SALT LAKE CITY (ABC4 News) – It’s a composite drawing of a possible suspect in the murder of Rosie Tapia.
And it may now be in the hands of Salt Lake City police. ABC4 has a copy of the composite but will not reveal it.
In 1995, the six-year-old girl was kidnapped from her home and later found dead in a canal near Redwood Road and 1700 South. Her killer has never been found.
In a new development, a witness ABC4 first reported on met with a professional sketch artist to create the image of Rosie’s possible killer.
“It means a lot to both the family and community, everybody that’s involved in the case,“ said Michael Streed.
Streed is a former police sergeant and according to his bio, is an internationally-recognized forensic facial imaging expert. The so-called sketch cop has been featured in stories across the country helping law enforcement find bad guys.

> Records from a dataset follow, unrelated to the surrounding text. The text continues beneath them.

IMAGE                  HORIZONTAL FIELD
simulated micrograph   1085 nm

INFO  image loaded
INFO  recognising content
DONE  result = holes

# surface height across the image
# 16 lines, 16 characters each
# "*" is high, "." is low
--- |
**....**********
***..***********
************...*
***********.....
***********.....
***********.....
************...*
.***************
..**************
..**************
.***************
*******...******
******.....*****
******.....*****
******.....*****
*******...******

His sketch of Alejandro Avila let to his arrest in the murder of five-year-old Samantha Runnion in California. In 2002, he was convicted and sentenced to death but remains imprisoned.
Streed also created a composite for America’s Most Wanted in the Salt Lake City murder of Anna Palmer. He read ABC4’s initial report in January with the witness and contacted ABC4 about meeting the witness. Streed is creating the composite at no expense to the Tapia family.
The witness who wants to remain anonymous said he saw a young man in wet clothes leave the canal about the time Tapia was murdered. Her body was found in the canal near 1700 South and Redwood Road. The witness told ABC4 he contacted police back then, but they never met with him. Months later he visited with police to create a composite but became frustrated when he claimed law enforcement wouldn’t help him in creating a drawing.
But this week, Streed and the witness came together via the internet at ABC4’s studios.
And for nearly two hours, they created a nose, eyes, cheek bones, ears, and hair.
“How does that look?“ Streed said as he sketched a jawline.
“That looks pretty good,“ the witness said. “Can you make it where like the cheeks are a little more….“
Inside the room were the parents of Rosie, along with the family’s private investigator Jason Jensen. He arranged for everyone to come together.
“Like this?“ Streed asked.
The witness continued to suggest improvements to the image.
“Yeah, yeah like that,“ he said.
Finally, Streed and the witness were satisfied with what they had created.
“I’d say that’s around an 8 out of ten,“ the man said. “It’s really close.“
Afterwards, Streed said the witness had a memory that could help police if the sketch leads to an arrest.
“The man is very sure of about what he saw,“ Streed said.
And for Rosie’s mother, she’s hopeful this is the break they’ve been waiting twenty-four years for.
“I’m hoping that this is the year that we solve this case and hopefully this person in this picture will help do that,“ said Lewine Tapia.
As part of the agreement beforehand, ABC4 will not show the composite.
Friday, the Utah Cold Case Coalition handed the sketch to Salt Lake City police.
“We’ve decided to deliver the composite to (the cold case detective),“ said Jensen who is also a member of the cold case coalition. “We plan to give the police a month to do their investigation with it.“
After that, Jensen said the coalition plans to make it public.